What I faxed to Director Lee about the PPH petition backlog

Here is what I faxed today to USPTO Director Michelle Lee about the ever-increasing backlog of PPH petitions.

Dear Director Lee:

I am writing to ask that the USPTO take steps so that PPH petitions can be considered promptly after filing. Here are some examples of PPH petitions which the USPTO has not considered promptly:

PPH petition filed

Application number

File number

November 5, 2014

14/514,░░░

░░░░░░

November 28, 2014

14/353,░░░

░░░░░░

December 31, 2014

14/356,░░░

░░░░░░

January 15, 2015

14/355,░░░

░░░░░░

January 17, 2015

14/368,░░░

░░░░░░

As you can see these petitions were filed anywhere from three to five months ago. Not one of them has been considered at all by the USPTO.

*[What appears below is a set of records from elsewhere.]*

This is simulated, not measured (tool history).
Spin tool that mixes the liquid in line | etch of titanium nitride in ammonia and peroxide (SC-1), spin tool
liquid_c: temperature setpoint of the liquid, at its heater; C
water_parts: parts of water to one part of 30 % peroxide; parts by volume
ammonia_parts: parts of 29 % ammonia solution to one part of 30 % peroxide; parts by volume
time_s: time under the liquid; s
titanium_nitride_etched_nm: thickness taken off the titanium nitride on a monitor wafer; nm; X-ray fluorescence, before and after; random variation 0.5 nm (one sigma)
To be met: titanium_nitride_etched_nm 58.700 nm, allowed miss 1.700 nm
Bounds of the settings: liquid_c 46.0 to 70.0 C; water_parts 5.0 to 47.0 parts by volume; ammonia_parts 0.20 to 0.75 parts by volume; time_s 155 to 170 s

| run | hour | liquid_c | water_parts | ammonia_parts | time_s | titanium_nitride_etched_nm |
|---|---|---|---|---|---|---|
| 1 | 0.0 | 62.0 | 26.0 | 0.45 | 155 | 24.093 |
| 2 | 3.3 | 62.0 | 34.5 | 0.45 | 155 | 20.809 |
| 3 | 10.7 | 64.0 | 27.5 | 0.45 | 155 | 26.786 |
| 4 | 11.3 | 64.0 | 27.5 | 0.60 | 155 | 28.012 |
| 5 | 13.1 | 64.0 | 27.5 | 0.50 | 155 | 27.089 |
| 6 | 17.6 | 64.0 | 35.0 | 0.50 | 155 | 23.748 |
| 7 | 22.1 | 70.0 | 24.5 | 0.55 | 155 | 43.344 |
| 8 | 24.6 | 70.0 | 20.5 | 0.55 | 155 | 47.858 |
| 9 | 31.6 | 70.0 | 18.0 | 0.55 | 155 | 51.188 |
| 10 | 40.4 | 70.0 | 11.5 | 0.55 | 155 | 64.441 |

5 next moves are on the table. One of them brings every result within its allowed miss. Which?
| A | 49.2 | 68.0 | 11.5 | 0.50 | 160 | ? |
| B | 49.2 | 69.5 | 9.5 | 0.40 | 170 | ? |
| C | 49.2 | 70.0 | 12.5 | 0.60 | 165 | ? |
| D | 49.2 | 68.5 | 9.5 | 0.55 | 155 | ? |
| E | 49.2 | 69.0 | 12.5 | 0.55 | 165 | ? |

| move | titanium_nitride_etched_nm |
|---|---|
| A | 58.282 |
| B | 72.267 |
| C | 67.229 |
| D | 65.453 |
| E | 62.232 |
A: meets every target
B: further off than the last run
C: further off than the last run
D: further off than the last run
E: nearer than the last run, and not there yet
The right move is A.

The policy goal of the PPH program is to permit patent applications to be examined promptly when the applicant satisfies certain conditions. Delay on the part of the USPTO in the consideration of PPH petitions is inconsistent with this policy goal.

In the past the USPTO did consider PPH petitions promptly. In 2010 for example the USPTO considered PPH petitions an average of 43 days after filing. In the first few months of 2014, the USPTO considered PPH petitions an average of 51 days after filing. In contrast, one of the PPH petitions cited above has been outstanding for 169 days. Another has been outstanding for 147 days.

Changes within the past year have made USPTO’s work to consider a PPH petition easier than it was previously, because these days more of the factual requirements for a petition are self-certified by the petitioner rather than being checked in detail by USPTO personnel. So if anything this delay period ought to have shrunk instead of getting bigger.

Please make such changes as are needed to get PPH petitions considered promptly.

8 Replies to “What I faxed to Director Lee about the PPH petition backlog”

  1. Why did you not address the failure of examiners to give full faith and credit to the search performed by the ISA? You seem to confirm that PPH is nothing more than another form of a Petition to Make Special, which is how they have been treated in the past.

    1. Thank you for your posting. I have addressed that failure many times. As you may know I am vice-chair of the PCT Issues Committee of AIPLA. As vice-chair I worked with AIPLA to get a letter sent to Director Lee about this failure. I blogged about this as you may see at https://blog.oppedahl.com/?p=481 . At that blog article you can see the letter which AIPLA sent to Director Lee.

      So there is no question, I have addressed that failure.

  2. Examiners should not have to give “full faith and credit” to the ISA search because the ISA searches are rarely very thorough or of high quality (at least in TC 1600). If you want a low-quality patent, then yes, by all means

    1. It depends which ISA you are talking about.

      EPO does in fact give full faith and credit to the work done by ISA/EP, as well they should. Same for the work done by IPEA/EP.

      There is no excuse, right now in April 2015, for USPTO to do anything other than give full faith and credit to the work done by IPEA/US. That work is done by an Examiner in USPTO’s Examining Corps and that Examiner should be doing (and, I hope and trust, is doing) the same quality of work when wearing an IPEA/US hat as the work that he or she would do on a domestic patent application.

      Turning to ISA/US. The right thing would be for USPTO to do what is needed so that USPTO could give full faith and credit to the work done by ISA/US. Probably this would require bringing the ISA/US work back into the Examining Corps.

  3. PPH works nicely in the rest of the world (well, in those countries which are party to the various PPH agreements, of course). “Reaction time” varies from 1 day (!) to 3 months to a first Office Action on the merits (which were mostly some formal objections due to local requirements, easily dealt with; the next action was often an allowance) – and the USPTO takes five months to even acknowledge/accept the PPH Request per se … It’s a shame the USA is so far behind on this.